I have such a hard time taking nutritional/wellness advice from overweight speakers or those who just don't look like they walk their talk. Is this my prejudice or a natural human response?

Not entirely in keeping with the previous statement and question, but an extension of the contemplation: I know I have built-in "fatty" hate simply because I used to be so overweight. You'd think it would make me more tolerant or accepting or even pitying. I think one day I will be. At least I'm inching towards being able to feel pity (here we go again with the confusion between pity and love).

Here's my current theory on this: I spent so much time and energy when I was fat (and arguably now as well) HATING myself that I've transferred some of that vitriolic energy to ghostly representations of my former self.

If you're hugely fat, you remind me too much of the person I once was, and I hate you.

Not literally or logically or even consciously. But if I'm to take a long hard honest look, I have to admit the resentment is present.

Everyone is a mirror. Everyone and everything. When you don't like what you see in the mirror, it's easier to blame the silvered glass. It's stupid and misplaced, but it's human. Often I want to change the reflection, but I can't, can I? Serenity prayer and all that.



SECOND BIT:

I haven't been in a relationship in a very long time. Yeah, I had a brief boyfriend/girlfriend thing a few months ago, but it was VERY brief and, well, not altogether "real" I suppose.

So this I've known.

But something new I realized yesterday morning.

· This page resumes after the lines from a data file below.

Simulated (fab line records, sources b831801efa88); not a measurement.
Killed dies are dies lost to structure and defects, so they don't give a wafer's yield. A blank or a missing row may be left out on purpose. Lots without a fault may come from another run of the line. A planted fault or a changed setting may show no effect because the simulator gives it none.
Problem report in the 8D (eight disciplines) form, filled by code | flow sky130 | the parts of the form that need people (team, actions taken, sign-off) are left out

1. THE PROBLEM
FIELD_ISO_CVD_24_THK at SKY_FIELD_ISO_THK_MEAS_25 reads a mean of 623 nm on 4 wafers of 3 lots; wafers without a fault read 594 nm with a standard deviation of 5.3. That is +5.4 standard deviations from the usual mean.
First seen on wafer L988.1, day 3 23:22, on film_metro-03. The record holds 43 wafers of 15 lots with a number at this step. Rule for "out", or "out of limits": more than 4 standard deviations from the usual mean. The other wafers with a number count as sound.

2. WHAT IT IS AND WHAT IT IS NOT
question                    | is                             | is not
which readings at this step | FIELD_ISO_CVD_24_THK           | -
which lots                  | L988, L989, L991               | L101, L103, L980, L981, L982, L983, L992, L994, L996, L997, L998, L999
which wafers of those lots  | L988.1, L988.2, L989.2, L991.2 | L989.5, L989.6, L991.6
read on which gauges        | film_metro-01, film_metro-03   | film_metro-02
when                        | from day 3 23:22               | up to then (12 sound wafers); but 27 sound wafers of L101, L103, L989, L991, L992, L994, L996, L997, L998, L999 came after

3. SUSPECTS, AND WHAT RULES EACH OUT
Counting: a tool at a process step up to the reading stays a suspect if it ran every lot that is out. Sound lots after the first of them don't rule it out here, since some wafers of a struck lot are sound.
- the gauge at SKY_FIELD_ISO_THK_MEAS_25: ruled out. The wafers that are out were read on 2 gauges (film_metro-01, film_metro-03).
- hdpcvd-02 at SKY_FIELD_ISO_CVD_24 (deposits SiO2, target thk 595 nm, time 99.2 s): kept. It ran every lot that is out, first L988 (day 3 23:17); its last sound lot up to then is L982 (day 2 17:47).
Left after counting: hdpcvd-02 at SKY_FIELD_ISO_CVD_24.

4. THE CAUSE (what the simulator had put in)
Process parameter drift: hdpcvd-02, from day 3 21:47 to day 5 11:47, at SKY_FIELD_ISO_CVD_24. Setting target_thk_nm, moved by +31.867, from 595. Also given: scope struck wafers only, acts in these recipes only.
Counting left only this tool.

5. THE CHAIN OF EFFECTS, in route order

I was talking with some ladies about my tremendous weight loss and the inherent identity crisis (or realignment) involved. When the body gets thin, sometimes the mind stays fat. It's progressing slowly, but I still think like a fat person. I still think as if I am a fat person. I still think I AM a fat person. I relate with people accordingly. I don't know how to BE with men (in general) or God forbid in a relationship.

Upshot: I haven't been in a relationship since the weight loss and I don't think the two facts are unrelated.